Although Beijing will be in charge of the master plan for resettlement — including decisions such as where electricity and water will be provided — it is increasingly clear that the views of the victims will have to be considered. And not all are eager to move.
Yan Runqi, a former resident of the now devastated town of Yingxiu, at the quake’s epicenter, said he plans to rebuild right where his house once stood. His wife survived the earthquake too, after jumping out of a window to avoid being crushed by her collapsing house. He’s not waiting for a geological survey to determine whether it is safe.
“We’re not afraid,” Yan said, speaking at a relief staging area near Yingxiu. “I’m almost 60, so I want to see my hometown rebuilt. That would make me happy.”
Others in the Yingxiu area said they would like to return to their mountainside farms, but had doubts that the government would reconnect electricity and water for their tiny clusters of homes.
Still others assumed they would have to go elsewhere.

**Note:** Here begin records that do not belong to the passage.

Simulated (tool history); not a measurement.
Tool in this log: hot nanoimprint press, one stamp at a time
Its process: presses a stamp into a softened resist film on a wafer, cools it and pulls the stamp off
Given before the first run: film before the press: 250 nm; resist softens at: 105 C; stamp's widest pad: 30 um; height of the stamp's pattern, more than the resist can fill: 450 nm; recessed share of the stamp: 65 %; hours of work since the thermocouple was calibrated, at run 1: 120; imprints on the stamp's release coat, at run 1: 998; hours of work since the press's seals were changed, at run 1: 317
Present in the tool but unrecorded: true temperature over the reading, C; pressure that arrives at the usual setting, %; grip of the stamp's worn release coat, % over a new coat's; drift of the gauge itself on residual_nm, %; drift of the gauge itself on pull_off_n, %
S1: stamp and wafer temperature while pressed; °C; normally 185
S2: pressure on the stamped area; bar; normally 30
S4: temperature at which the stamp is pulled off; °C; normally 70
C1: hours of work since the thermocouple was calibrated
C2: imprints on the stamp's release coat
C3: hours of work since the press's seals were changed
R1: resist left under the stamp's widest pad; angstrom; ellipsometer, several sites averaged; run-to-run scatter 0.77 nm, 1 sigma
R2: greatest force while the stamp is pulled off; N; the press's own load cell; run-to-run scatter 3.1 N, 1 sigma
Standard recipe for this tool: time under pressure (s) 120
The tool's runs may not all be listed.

Wang Yuchang, a 70-year-old evacuee, fled his village in the mountains, where he used to farm potatoes, corn and wheat. Now he lives in a blue relief tent in Guanzhuang, a village in the lowlands of Qingchuan county.
“It’s impossible to go back,” he said of the land that had been worked by his family for at least six generations. "There are no fields, and the road was destroyed.”
Asked where he thought he and his 11-member family would end up, Wang said he had no idea. “The government hasn’t made a decision,” he said. “But we want to stay together.”